The expansion of prosecutorial power and concomitant diminution in judicial authority urged upon us by the People—which there is no reason to think our Legislature ever intended—would also create federal constitutional problems. As the United States Supreme Court has recognized, a prosecutor’s responsibility to law enforcement is inconsistent with the constitutional role of a neutral and detached magistrate. (Coolidge v. New Hampshire (1971) 403 U.S. 443, 449-453 [29 L.Ed.2d 564, 572-575, 91 S.Ct. 2022].) Accordingly, in several contexts that court has also held that the prosecutor’s assessment of probable cause is not sufficient alone to justify the deprivation of important rights prior to trial. (See, e.g., Gerstein v. Pugh (1975) 420 U.S. 103, 116-119 [43 L.Ed.2d 54, 66-68, 95 S.Ct. 854]; Shadwick v. City of Tampa (1972) 407 U.S. 345, 348 [32 L.Ed.2d 783, 787, 92 S.Ct. 2119]; Albrecht v. United States (1927) 273 U.S. 1, 5 [71 L.Ed. 505, 508, 47 S.Ct. 250].)
Thus, without invading the conventional parameters of prosecutorial discretion to charge, our interpretation of section 707 saves the statute from infirmities that would expose it to both state and federal constitutional challenge. (See, e.g., United States v. Bland (S.D.Tex. 1971) 330 F.Supp. 34, 39.)

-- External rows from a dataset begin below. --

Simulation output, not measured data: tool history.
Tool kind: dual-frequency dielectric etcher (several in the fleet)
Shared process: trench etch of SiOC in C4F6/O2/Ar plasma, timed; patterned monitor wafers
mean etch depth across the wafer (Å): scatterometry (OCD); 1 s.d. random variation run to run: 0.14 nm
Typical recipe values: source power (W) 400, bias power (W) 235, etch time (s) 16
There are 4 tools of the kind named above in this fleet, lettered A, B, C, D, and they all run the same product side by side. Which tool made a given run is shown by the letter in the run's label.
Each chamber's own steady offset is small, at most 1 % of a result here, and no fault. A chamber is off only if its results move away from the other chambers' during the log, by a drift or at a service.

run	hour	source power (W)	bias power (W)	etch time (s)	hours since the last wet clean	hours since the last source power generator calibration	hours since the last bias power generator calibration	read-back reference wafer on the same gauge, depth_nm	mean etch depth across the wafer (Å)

For the foregoing reasons, we hold that the allegation in the petition that a minor committed any of the offenses listed in subdivision (b) of section *787707 does not relieve the prosecution of the need to establish a prima facie case in the manner described by In re Dennis H., supra, 19 Cal.App.3d 350, when, prior to the fitness hearing, the minor requests that this be done.17 In the interests of judicial economy, the hearing at which the prima facie case must be established may be consolidated with the fitness hearing if this does not conflict with the minor’s right to a detention rehearing within the time limits prescribed by section 637, which right may be waived by the minor. In'any event, the issue of fitness cannot be considered unless the prima facie case is first made out.
Because in this case the prosecution was not required to and did not establish a prima facie case in response to the minor’s timely challenge to the sufficiency of the evidence, the orders denying a detention rehearing and declaring the minor unfit to be dealt with under the Juvenile Court Law must be vacated.
Let a peremptory writ of mandate issue directing respondent court to vacate its orders denying a detention rehearing and finding petitioner unfit to be dealt with under the Juvenile Court Law, and to conduct a new fitness hearing consistent with the views expressed herein.
Rouse, J., and Smith, J., concurred.